The movie Labyrinth came out in 1986, created by a star-struck team of creative visionaries. Though the film was not very successful in America, it was quite popular internationally, starring David Bowie alongside Jennifer Connelly. Labyrinth was directed by Jim Henson, the artistic genius behind The Muppets, with help from Lucasfilm Ltd., founded by George Lucas, the creator of Star Wars and Indiana Jones. The screenplay was written by Terry Jones, a writer and member of the Monty Python comedy troupe. Each of these great minds brought unique passion to the movie, but at times it gets muddled.

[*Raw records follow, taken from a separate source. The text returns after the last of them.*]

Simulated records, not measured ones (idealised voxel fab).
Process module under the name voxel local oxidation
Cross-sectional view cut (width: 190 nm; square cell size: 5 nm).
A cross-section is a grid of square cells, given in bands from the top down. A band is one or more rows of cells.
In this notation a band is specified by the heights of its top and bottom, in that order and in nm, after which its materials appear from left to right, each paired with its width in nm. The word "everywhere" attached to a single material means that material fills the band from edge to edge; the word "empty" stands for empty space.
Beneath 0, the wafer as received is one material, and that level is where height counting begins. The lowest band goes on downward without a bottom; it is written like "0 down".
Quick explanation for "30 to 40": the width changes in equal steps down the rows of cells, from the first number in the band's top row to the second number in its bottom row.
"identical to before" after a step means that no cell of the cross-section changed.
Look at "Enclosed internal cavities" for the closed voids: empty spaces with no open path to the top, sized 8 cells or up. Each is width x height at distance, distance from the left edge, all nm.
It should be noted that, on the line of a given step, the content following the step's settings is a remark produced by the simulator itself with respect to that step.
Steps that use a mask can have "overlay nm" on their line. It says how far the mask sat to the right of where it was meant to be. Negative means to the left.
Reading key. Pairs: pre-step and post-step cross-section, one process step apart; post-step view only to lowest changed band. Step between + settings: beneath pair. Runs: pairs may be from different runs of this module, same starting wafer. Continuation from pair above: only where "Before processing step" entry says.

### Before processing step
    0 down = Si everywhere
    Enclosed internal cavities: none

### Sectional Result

The story starts when 16-year-old Sarah’s baby brother is taken by Jareth, the Goblin King, and Sarah has to venture into the labyrinth to try to save her baby brother. I felt disturbed when Jareth expressed his love for Sarah, as it felt like an unnecessary aspect of the film. To me, it made the idea that this is a kids’ movie a bit ridiculous and unsavory. What I didn’t know before watching this movie is that it is a musical. So you can imagine my surprise when twenty-three minutes into the movie David Bowie’s character broke into song. There’s a contrast of terrifying goblin puppets, David Bowie’s jovial dancing, a frightened distraught baby, and an upbeat song. The musical numbers feel very awkward and out of place. But they grew on me, and I came to find that the music added to the ambiance and overall camp of the movie.
The puppets were clearly thoughtfully made. Although grotesque and haunting at times they were also endearing. This movie stands on the edge of that claymation feeling and the uncanny valley. It is clear that this world and the aesthetics of it were the initial inspiration for the movie. The elaborate set and over-the-top costumes confirm this. Especially for Jareth the Goblin King whose outfits resemble an elven space pirate. As the audience and Sarah delve deeper into the world of the Labyrinth, the set becomes grander and Sarah evolves as well. Her dress in the ballroom scene is an extravagant 80s puffy-sleeved fantasy. It was used as a representation that to defeat the labyrinth, you have to join it and learn to use its rules against it.
I don’t think the 80s audience was ready for this film, and honestly, when I started watching it I didn’t feel prepared either. I’m doubtful that a movie remake would be successful. Without the original creators, I worry that a remake would fall flat. As interesting as it would be to dive deeper into the world of Labyrinth, it feels impossible to capture the mood of the first movie. The goal of the film was to show that life isn’t always fair. It sought to highlight growing up and learning to take responsibility for yourself.